AUSPIN creates spinoff for sharing sporting knowledge

Participants in the annual AUSPIN Conference held at the Australian Sports Commission
National and international stakeholders of the Australian Sport Information Network (AUSPIN) met recently to discuss the progress of the program’s first 12 months of operations.
08 Nov 2012

An Australian Sports Commission (ASC)-led information network gaining international attention has reached an important milestone, celebrating its first year in existence.

National Sport Information Centre (NSIC)/Clearinghouse for Sport (Clearinghouse) Director Gavin Reynolds said the national and international stakeholders of the Australian Sport Information Network (AUSPIN) met recently to discuss the progress of the program’s first 12 months of operation.

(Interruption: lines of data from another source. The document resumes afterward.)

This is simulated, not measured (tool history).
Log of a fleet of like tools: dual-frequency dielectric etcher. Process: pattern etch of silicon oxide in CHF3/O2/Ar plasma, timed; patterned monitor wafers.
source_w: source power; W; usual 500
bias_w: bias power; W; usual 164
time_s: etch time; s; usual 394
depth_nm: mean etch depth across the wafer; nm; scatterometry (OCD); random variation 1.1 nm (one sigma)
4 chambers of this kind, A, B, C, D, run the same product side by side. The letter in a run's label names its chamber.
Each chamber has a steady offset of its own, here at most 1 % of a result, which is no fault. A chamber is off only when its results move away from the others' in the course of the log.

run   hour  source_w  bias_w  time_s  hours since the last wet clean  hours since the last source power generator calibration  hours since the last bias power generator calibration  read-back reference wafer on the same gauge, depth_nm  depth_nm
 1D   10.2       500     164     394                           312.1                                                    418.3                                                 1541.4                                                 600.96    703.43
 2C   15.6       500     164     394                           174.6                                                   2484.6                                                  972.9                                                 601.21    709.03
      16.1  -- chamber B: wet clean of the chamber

The Clearinghouse initiative is being rolled out across the sport sector with the vision of attracting 5000 Australian sport sector members into its “knowledge-transfer space” within three years.

AUSPIN is a network of Australia’s leading sport and active recreation information and research service providers working to share information and experiences, as well as promoting, developing and facilitating access to sport information and knowledge resources.

Contributors to AUSPIN include the ASC; VicHealth; all state and territory departments of sport and recreation as well as institutes and academies of sport.

Other Australian institutions onboard include the Melbourne Cricket Club Library; the Australian College of Physical Education; the University of Canberra and the Australian Paralympic Committee. Showing the value of international collaboration, overseas partners include Chinese, German, Japanese and New Zealand associations as well as the Fiji-based Oceania Sport Information Centre.

‘With strong support from our AUSPIN partners, we aim to take the Clearinghouse out to coaches, sport scientists, sports administrators, policy researchers and other key decision makers who are delivering sport,’ said Mr Reynolds, who has worked with the ASC for 25 years.

‘It will give our members a better ability to network and make a bigger positive impact on the sector by sharing their knowledge and expertise. We’re not about information. We’re about knowledge.
‘We’re no longer just a coalition of sport information service providers. We’re into knowledge development and transfer.’

Mr Reynolds said the sharing of knowledge between organisations was providing economic benefits, enhanced learning opportunities, richer staff development environments and qualitative measures for member groups to build upon a more integrated system.

‘There are often huge inequities with budgets and capabilities between partnering organisations, so by pooling our resources we are able to deliver a more accessible national service to more clients,’ he said. ‘It gives all of us greater economies of scale.’

Mr Reynolds said it was vital for partnering and competing organisations to share information.

‘There are two main reasons why we share,’ he said.

‘Firstly, knowledge is like oxygen: it’s everywhere. We can collaborate with and learn from  other organisations and this in turn enhances our ability to source information and expertise.

‘Secondly, being open to partnering validates where we are at. It authenticates internationally who we are and if we are indeed ‘world leading’ in our field. It’s a qualitative measure. The fact that the China Sport Information Centre sent a delegation of four to participate in our recent AUSPIN gathering is indicative of our closer ties with Asia and the ASC’s and AUSPIN’s international standing. If we don’t share, we risk being left behind and becoming isolated in an increasingly connected world.

‘This knowledge-sharing ethos is requiring a huge behavioural change in how organisations operate compared with the past but it’s required as we move from the information age into the knowledge age where we need a whole-of-sport view of knowledge and expertise.’

The AUSPIN members and partners will meet annually to further discuss the progress and rollout of the Clearinghouse. The NSIC, formerly the AIS Information Centre, was established in 1982.